'Operation Backpack’ Strives Against Hunger |
By Eric J. Weilbacher
The Herald-Zeitung
Published April 15, 2010
Imagine catching the bus home from school on Friday with hunger pangs.
Now imagine being incapable of satisfying that hunger until Monday morning at school breakfast.
That happens every week for many students at Schertz Elementary, said Julie McCleland, vice principal of Schertz Elementary School in Schertz.
Schertz Elementary is a Title I campus, meaning about 400 of their 700 students are on free or reduced meal programs, McCleland said.
Now many of those students do not have to go hungry, thanks to a donation program, ‘Operation Backpack,” set up through a partnership with Discovery Church in Cibolo and Communities in Schools. Now the Triumphant Lutheran Church and several school staff members are involved.
“My superintendent (of the Schertz-Cibolo-Universal City Independent School District Dr. Greg Gibson) fills a backpack,” McCleland said.
Volunteers from the churches take a backpack home every Sunday and fill it with nutritionally-sound, nonperishable food items, such as juice boxes, oatmeal, granola bars and other items. The backpacks are returned to Schertz Elementary on Thursday afternoon, and distributed to the students participating in the program, guaranteeing them healthy meals on weekends.
The backpacks are returned on Mondays and the cycle begins again. What began as a program with 10 children receiving backpacks a few weeks ago has more than doubled.
“It’s amazing what its impact is on 42 families. The parents are appreciative too. They sign a permission slip and are responsible for getting the backpacks back to us,” McCleland said.
It all started with a call to act.
“I did a sermon series on love,” said Pastor Andy Hostetler of Discovery Church. He was asking his congregation what they could do other than traditional missionary work, and what local problems they could address. “What can we do to help the people, and if our church were to disappear tomorrow, would anybody miss us?” he asked his congregation.

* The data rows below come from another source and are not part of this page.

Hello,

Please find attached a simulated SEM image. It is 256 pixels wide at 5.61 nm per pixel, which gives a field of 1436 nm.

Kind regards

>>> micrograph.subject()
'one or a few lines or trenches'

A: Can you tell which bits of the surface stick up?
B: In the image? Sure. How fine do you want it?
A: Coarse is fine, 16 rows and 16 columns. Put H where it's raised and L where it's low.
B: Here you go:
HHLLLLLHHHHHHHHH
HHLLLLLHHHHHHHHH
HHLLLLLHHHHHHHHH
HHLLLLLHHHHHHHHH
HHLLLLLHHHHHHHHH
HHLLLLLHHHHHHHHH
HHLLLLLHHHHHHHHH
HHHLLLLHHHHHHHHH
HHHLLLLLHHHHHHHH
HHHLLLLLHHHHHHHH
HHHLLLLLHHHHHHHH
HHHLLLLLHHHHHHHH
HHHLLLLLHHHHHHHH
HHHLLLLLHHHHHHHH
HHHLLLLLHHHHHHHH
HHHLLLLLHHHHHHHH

The question was not rhetorical — he was looking for a project that would spark his congregants to act.
He eventually met with CIS and the administration at Schertz Elementary, including McCleland, and was stunned.
“One thing that really hit me, the school is about two miles from where I live, and all of those at-risk kids … this is out of a desire and challenge to the church,” Hostetler said.
“We don’t know who’s getting the backpacks,” he said, but they won’t stop filling them.